Patrick Hamilton, Monday Morning (Abacus)
Gratititude to Abacus should be unconfined for making this book available, having been for so long unobtainable and other plans to re-issue it having come to nothing.
At 19 years old, Patrick Hamilton had the blueprint for his mature work already in place and this novel is tremendously assured and confidently made. It is his last work, in Unknown Assailant, that is the more questionable, the booze having got to him, the callous treatment of innocence having got out of hand and the prose having collapsed into little more than notes towards a novel.
With the hindsight of knowing all what was to follow, though, Monday Morning is very familiar Hamilton territory, set in the transient world of London hotels, infatuation forever being led on, one suspects, to unrequitedness and, in what is understandably a bildungsroman, first encounters with alcohol culture in theatrical circles.
In many ways it prefaces the later work by having its main character actually differentiate between being 'in love' and 'Love'. His more mature characters, like Bone, the hapless victim of his own sorry devotions in Hangover Square, have lost that level of awareness.

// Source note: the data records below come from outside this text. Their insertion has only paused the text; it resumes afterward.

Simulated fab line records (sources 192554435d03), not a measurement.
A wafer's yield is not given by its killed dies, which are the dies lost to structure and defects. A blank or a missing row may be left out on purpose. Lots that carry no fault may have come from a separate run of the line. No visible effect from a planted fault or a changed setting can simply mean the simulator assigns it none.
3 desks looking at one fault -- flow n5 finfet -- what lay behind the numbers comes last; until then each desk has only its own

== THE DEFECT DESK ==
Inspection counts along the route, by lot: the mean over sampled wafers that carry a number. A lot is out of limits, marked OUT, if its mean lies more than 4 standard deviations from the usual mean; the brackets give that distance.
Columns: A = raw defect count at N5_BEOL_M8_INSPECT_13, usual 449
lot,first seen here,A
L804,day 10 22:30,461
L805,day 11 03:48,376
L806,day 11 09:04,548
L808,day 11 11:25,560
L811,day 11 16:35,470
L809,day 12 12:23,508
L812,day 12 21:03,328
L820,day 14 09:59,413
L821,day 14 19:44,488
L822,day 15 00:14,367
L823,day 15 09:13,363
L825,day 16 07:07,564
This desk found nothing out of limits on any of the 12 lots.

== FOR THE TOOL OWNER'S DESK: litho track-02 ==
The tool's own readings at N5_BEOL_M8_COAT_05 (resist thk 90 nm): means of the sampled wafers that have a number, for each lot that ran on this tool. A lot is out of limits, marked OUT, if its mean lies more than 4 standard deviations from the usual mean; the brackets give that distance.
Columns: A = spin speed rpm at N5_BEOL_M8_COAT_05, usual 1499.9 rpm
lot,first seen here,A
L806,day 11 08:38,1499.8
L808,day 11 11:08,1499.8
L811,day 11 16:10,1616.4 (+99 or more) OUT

Anthony is delayed, delayed and delayed again in beginning work on his novel, would prefer to be a poet but there is no money in that and is relieved when his applications for jobs in journalism are unsuccessful. In the end, his pursuit of the fickle Diane apparently over, he writes his great poem, two having been printed in Poetry Review, but this inability to forge a career path seems to parallel his blighted courtship of first one love and then another. It is the way in that one so swiftly follows the other that we suspect Anthony of being no more than the 'in love' he regards as not the real thing and not in possession of the Love he mistakes it for.
It is all beautifully done and were we not in possession of the novels that came after, we wouldn't think we could see what's coming. It looks the theme on which all successive variations were based on. But we should be wary of assuming we know as much.
It arrived at about 11 a.m yesterday morning, wasn't begun until early afternoon and was finished by 9 p.m. with only essential functions attended to in the meantime. It's been a long time coming but it was worth waiting for.